Question. What's harder than reasoning with a preschooler?
Answer. Just one thing. Reasoning with a tired, sick or hungry preschooler.
You've read the articles in the parenting magazines. You've talked to the moms in your kids' playgroups. You've developed something of a plan for avoiding power struggles, and for dealing with the inevitable occasional temper tantrum. (If right now you're thinking, Actually, not so much. I have no plan, and my kid's temper tantrums are out of control, don't despair. Take a look at this... and maybe this too. It wouldn't hurt to read this also.) But what happens when your plan fails, or is forgotten because you are tired or busy or in a hurry, and you find yourself face to face with the most unreasonable of all creatures: your tired, sick or hungry and now frustrated child?
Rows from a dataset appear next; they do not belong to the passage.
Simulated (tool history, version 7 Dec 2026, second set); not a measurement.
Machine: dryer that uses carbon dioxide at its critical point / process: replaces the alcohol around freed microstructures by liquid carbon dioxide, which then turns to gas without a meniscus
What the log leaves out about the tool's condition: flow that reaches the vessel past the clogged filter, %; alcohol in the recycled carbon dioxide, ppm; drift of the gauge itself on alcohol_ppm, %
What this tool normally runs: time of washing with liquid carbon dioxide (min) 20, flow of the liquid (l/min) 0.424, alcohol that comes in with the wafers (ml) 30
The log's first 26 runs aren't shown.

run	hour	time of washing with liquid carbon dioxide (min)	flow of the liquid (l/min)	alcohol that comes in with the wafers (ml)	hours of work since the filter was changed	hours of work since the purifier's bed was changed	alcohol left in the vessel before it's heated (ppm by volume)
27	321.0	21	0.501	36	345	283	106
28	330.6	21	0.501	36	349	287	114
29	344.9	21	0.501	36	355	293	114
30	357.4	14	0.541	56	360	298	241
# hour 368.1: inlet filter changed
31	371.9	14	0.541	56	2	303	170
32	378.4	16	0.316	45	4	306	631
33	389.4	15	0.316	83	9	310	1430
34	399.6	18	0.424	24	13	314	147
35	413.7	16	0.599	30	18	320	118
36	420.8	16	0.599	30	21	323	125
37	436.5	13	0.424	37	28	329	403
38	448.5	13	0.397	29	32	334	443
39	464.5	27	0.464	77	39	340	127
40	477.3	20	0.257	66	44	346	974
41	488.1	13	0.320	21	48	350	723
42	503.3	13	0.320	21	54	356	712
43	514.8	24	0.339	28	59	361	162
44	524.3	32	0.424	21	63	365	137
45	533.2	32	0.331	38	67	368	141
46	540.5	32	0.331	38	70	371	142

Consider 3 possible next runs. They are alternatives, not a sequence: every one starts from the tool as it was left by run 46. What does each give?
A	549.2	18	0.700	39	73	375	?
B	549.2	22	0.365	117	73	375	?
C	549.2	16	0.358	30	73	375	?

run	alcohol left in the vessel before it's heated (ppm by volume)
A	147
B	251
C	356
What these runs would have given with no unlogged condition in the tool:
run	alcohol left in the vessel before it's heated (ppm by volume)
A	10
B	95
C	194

Truthfully, there are a few things that are harder to deal with than a raging preschooler, but it's difficult to believe it in the moment. Jack and I had a bit of a power struggle yesterday. He has been sick and not napping, and it was late in the day. I won't bore you with the details. Let's just say it started with my being bonked on the head with a toy (accompanied by preschooler giggles) after repeatedly asking Jack to put his toys away (repeating my request was the first of my many mistakes in the interaction), and finally ended half an hour later when Jack did as he was asked. Somehow my child got the idea that not only does he not have to listen to his mum or do what she says, he can just go ahead and mock my authority altogether. I recognized that this was a serious problem, and stood my ground. Jack did as he was asked because he finally recognized that he wasn't going to get what he wanted any other way, but that was a tough half hour!
Ahhh, preschoolers. They are an absolute delight 90% of the time. I asked Jack how he felt after putting his toys away. He smiled at me and said, "I feel happy. That's my favourite thing to do: cleanin' up." That made me feel pretty good too.